Viacom paid Harmonix some $150 million for its performance on
Rock Band in 2007 when music games were booming. Now that they're not, it looks like Viacom wants its money back.
Target-based compensation was part of the deal when Viacom's MTV
acquired Harmonix late in 2006. The music game studio's stakeholders were promised incremental earn-outs for exceeding certain financial targets, and apparently received them.
For example, in 2008, SEC filings revealed that Viacom had
set aside more than $200 million in target-based compensation for Harmonix based on
Rock Band's performance -- in the original game's first month on sale it sold more than 1 million units.
Ultimately, "in 2008, we paid $150 million, subject to adjustment, under this earn-out agreement related to 2007 performance," says Viacom in a new SEC filing.
"At December 31, 2009, we believe that we are entitled to a refund of a substantial portion of amounts previously paid, but the final amount of the earn-out has not yet been determined," the filing continues.
The
Rock Band franchise -- comprised of two console editions, the special
The Beatles game, and the broad digital store of downloadable content -- has generated over $1 billion dollars in sales to date. But the music game category in general saw sales contract by as much as half throughout 2009, as high-priced, peripheral-equipped bundles failed to sell as well as in earlier years.
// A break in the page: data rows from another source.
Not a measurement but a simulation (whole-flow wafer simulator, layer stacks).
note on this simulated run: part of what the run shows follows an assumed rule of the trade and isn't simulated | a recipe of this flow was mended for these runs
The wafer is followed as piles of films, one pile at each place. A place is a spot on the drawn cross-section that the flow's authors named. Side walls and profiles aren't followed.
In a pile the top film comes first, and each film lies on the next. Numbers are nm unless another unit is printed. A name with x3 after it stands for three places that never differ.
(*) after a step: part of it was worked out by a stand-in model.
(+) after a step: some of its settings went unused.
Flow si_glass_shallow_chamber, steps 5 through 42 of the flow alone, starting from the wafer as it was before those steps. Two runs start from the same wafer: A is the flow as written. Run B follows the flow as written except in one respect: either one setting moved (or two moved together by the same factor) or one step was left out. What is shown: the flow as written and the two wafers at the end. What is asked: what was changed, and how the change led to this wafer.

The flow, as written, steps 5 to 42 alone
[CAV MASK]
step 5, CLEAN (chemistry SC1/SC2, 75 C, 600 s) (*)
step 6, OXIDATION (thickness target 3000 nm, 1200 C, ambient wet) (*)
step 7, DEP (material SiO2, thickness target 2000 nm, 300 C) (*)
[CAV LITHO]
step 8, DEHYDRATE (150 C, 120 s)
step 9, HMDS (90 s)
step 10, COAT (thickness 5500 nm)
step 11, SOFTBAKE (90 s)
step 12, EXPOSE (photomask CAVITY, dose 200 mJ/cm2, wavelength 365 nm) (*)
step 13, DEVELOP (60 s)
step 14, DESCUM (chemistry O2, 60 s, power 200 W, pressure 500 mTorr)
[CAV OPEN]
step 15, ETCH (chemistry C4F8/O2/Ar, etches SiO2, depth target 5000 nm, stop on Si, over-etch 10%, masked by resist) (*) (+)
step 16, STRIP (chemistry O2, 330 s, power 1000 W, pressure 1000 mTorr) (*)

Proponents of the genre say that the music game business is transitioning, not declining -- with peripherals at market saturation and controller interoperability at a high, the genre's revenue now comes from software sales and downloadable content, like track packs.
But fewer hardware bundles sold means big year-over-year sales declines for companies like Viacom, which yesterday
blamed lower Rock Band sales for a decline in revenues, claiming the franchise had a "challenging" year.